The best part of the session was the feedback and suggestions I got.
I also spent a few moments at the end of the talk to mention MySQL Table Checksum and MySQL Table Sync, which can be useful for efficiently detecting and repairing when a replica server is out of sync with its master. As far as I know I’m the only person who’s written good tools for this purpose.
The new version of innotop will be in theaters near you as release 1.4.2 in a few days.
Incidentally, I got to meet Rohit Nadhani from webyog, who wrote the SQLYog Job Agent I benchmarked against MySQL Table Sync recently. I saw a demo of their new monitoring tool, MONyog. It looks really impressive, but I will try it out some more and let you know. A well-known MySQL user asked in my session if there could be any chance of innotop becoming an interactive web application. The answer is no. But take a look at MONyog.
Rohit said they plan to integrate some of the data from SHOW INNODB STATUS in future releases. He looked terrified and said “oh, no!” when I told him I had to read the InnoDB source code to figure out some of the SHOW INNODB STATUS parsing. To anyone who wants to parse it—my advice is “rip off my Perl code. It’s GPL and I have an enormous test suite.” This will save you a huge amount of work.
On a related topic, I got a chance to ask the NitroEDB developers the license on the NitroEDB storage engine for MySQL. The answer was how much it cost, which is A Lot. “Price isn’t license,” I pointed out. “What about GPLing it?” The answer to that was “It’s millions of lines of Modula-2. If you think you can do anything with that, we’ll GPL it.”
It’s a shame I didn’t get this remark on the record. It doesn’t matter what the language is, Free is Free. Heck, I’m in the middle of a textbook on compiler design right now, so I’ve been reading a lot of Modula-2 lately. Give it to me in Elbonian, I don’t care. Interestingly, for about $200 you can apparently get the source code from the Department of Defense up to a certain point. I’m sure that would at least enable learning about some of the indexing algorithms.

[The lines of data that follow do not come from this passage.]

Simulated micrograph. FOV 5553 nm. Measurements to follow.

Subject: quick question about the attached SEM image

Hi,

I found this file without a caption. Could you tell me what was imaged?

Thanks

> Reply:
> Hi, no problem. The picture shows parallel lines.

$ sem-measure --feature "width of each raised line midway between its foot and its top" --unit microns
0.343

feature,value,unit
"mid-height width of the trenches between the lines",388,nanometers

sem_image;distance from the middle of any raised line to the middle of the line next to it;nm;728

I didn’t have a ready response at the time, so I cracked a joke about converting it into Perl and left for the next session.
What Happens After You’re Scalable: Capacity Planning for LAMP
This session was very good. It was by a Flickr engineer, and focused on how to plan for capacity. I would say the Big Idea here was don’t try to calculate demand, just measure and extrapolate. Another might be don’t fall into the trap of tweaking another few percent of performance, just take what you have as a given and make sure you can scale effortlessly.
I’m sorry I didn’t take extensive notes on this one. I would say the slides are well worth reading through, though.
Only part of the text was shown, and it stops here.